Let's discuss the way men shoot women in movies — the way they objectify them or the way the camera lingers over them. When you're making your movies, is there something intentional about how you want women to be shot that is not the way they're typically shot?
Foner: I have in my movie a first sexual experience. And I from the beginning I wanted to do this — because it's iconic for everybody, male and female — from the point of view of the women to whom it was happening. I wanted to do it so we were inside her head when it was happening. And I showed it to the producers. And they were deeply offended by it. They said that it looked aggressive. And there was a struggle about how much of it is still in the movie. There is not as much of it in, because I didn't have the control to keep it all in.
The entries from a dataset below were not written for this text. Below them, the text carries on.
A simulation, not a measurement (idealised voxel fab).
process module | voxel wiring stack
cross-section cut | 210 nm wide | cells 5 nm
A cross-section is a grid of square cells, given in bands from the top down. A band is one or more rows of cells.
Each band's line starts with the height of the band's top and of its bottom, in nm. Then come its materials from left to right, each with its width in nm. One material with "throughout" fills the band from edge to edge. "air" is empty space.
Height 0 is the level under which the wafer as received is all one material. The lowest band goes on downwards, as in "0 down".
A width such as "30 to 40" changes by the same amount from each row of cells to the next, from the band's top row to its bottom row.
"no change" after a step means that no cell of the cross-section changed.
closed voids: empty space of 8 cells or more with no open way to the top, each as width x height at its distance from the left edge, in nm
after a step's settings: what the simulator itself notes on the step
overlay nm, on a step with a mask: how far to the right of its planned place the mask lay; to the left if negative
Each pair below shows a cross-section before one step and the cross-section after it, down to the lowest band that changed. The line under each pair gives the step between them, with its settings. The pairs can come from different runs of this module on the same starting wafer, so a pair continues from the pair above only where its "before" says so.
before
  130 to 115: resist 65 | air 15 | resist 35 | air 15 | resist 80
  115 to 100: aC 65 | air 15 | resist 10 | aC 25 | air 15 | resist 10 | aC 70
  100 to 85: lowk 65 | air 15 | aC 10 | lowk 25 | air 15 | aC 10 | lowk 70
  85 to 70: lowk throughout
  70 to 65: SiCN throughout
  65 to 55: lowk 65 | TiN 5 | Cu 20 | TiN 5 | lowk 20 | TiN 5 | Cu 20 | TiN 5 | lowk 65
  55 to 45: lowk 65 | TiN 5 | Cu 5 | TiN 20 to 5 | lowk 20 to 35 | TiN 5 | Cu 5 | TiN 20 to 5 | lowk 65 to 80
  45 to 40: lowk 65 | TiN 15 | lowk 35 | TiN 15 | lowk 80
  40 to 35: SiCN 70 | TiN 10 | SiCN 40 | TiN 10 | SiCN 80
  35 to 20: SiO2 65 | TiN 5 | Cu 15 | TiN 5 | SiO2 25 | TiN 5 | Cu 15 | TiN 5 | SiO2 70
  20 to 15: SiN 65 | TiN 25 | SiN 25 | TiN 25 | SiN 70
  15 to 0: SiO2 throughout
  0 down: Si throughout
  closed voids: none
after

Fidell: I made a short film that had an extended rape scene in it and shot it very close up on her face during it. And I think that was the longest take of the whole film.
What about you, Liz?
Garcia: Because I was depicting an underage kid, I was very conscious of how I shot the actor, Dave Lambert, who plays Kristen Bell's underage love interest. And he took off all of his clothes, and he's totally gorgeous. And so there was ample opportunity to kind of pick him apart. And I was like, "This isn't me. This isn't the film." And I had to take it out.
Dabis: I [cast] myself in the movie, [and] I notice that there's a lot of comments on the way I look on camera. And I just have to pose the question: If I were a male director writing, directing and acting in my own film — would people be commenting so much on the way I look on-screen?
Dabis: And I have to say, it has really, really bothered me. Because I end up feeling objectified.
Foner: Many years ago, my ex-husband [director Stephen Gyllenhaal] made a movie ["A Dangerous Woman"] in which Barbara Hershey appeared and had to pick a body double. At the time, she was getting close to 50. She picked a 23-year-old body double. And I was a producer of the movie. I had a conniption fit. I said, "This cannot happen. Women in America cannot believe that when an almost-50-year-old woman takes off her clothes, she looks like that." And it ended up that we used that body double.
Hannah, we didn't get to talk about how you shot "A Teacher."
Fidell: I wanted to flip that male gaze around and I very intentionally did that, by objectifying the young boy. For a lot of the young women that I was working with, we just grew up on the male gaze so it was so hard for us to disassociate ourselves from that. Men have a very hard time relating to my film, in the way that I had intended. But they still get something out of it because it speaks to their hot-for-teacher fantasy. They can get whatever they want out of it.
What makes you feel good about being a woman making movies in Hollywood right now?
Garcia: I feel very hopeful about women in the industry, because of Lena Dunham [in "Girls"]. She is an auteur. She is young. She does not fit in the Hollywood obsession with beauty. She's inspiring me, and I'm 10 years older. And she's therefore inspiring girls who are younger.
Cowperthwaite: I think it's just the conversations I've had since arriving here — the ones with women — are beyond my expectations, in terms of support. "Oh, my God, I can't wait to see your movie!" So supportive and collaborative.
Fidell: I just feel like the world is our oyster. I grew up knowing that my mother is a journalist and was one of the first bureau chiefs I think ever at the New York Times. Hearing these stories of how hard it was for her, and yet knowing how easy it is for me right now is just remarkable.
Foner: For me the hopefulness is to hear that you guys expect to have what you have. You don't for a minute think that there's any reason you shouldn't. So I feel like if my generation has done something, it's where you begin.